It is usually the National Rifle Association trotting out the slippery slope argument. For instance, they say, if we ban 30-round clips for assault weapons now they will eventually ban your bird-hunting shotgun.
But here’s the real slippery-slope danger in this gun-crazy nation.
A Maine state legislator has now proposed a bill allowing teachers and other school employees to carry concealed firearms in Maine schools.
The Associated Press reports that State Sen. David Burns, R-Whiting, wants to allow certain school employees to carry guns.
To people who grew up in the 1950’s, ’60s or ’70s this must seem surreal. Sure, the Russians might drop a bomb on your school back then, but the thought of a community member showing up to kill the kids was simply unthinkable.
Most dads had served in the military during World War II, they knew all about guns and many had seen the result of gun violence close up.
They were more interested in buying homes than investing their life savings in personal arsenals.
We feared Communists, but the thought of collecting guns to possibly fight our own military and government only occurred to the lunatic fringe. That idea, by the way, has gone rather mainstream these days.
Times change, of course, and the biggest documented change is that we now have tens of millions more guns in circulation. Meanwhile, teenagers are regularly killing each other in inner cities, mass shootings occur with some regularity and we are all more frightened of gun violence than we have been in our nation’s history.
But the arm-the-teacher bills sweeping the country seem to show that we have reached a dangerous tipping point or, as the NRA likes to say, a slippery slope.
There are now so many guns, and so much gun violence, that ordinary Americans (like teachers) feel they may need to be armed to protect themselves from all the nuts with guns.
So, we arm the teachers.
What next? College professors? Gun idiots are often attracted to college campuses.
How about arming certain employees in their workplaces in case a disgruntled worker goes off his rocker? That happens, too.
Perhaps some postal workers should be armed because, you know, somebody might just go “postal.”
And theater ushers. Perhaps they should be armed to return fire when some heavily armed nut job wearing body armor opens fire on the audience.
How about clerks and store managers at malls? A number of angry lunatics have chosen malls and shopping centers to carry out their mayhem.

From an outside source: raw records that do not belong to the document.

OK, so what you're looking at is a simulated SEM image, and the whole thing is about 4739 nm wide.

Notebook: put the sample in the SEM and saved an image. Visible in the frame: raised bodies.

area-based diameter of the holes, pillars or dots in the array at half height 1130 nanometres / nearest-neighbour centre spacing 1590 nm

Perhaps, as the NRA hopes, each of us will one day carry a gun in case some demented driver with road rage starts waving a handgun in our face.
You see, this is where we are headed, into a world as NRA President Wayne LaPierre famously described, of many more “good guys with guns” ever vigilant for more and more “bad guys with guns.”
The U.S. has the most heavily armed civilian population in the world and we have, by several magnitudes, the highest gun-death rate outside of countries at war or facing drug wars.
More guns, more violence. More guns, more violence.
Does anyone really think that’s a coincidence?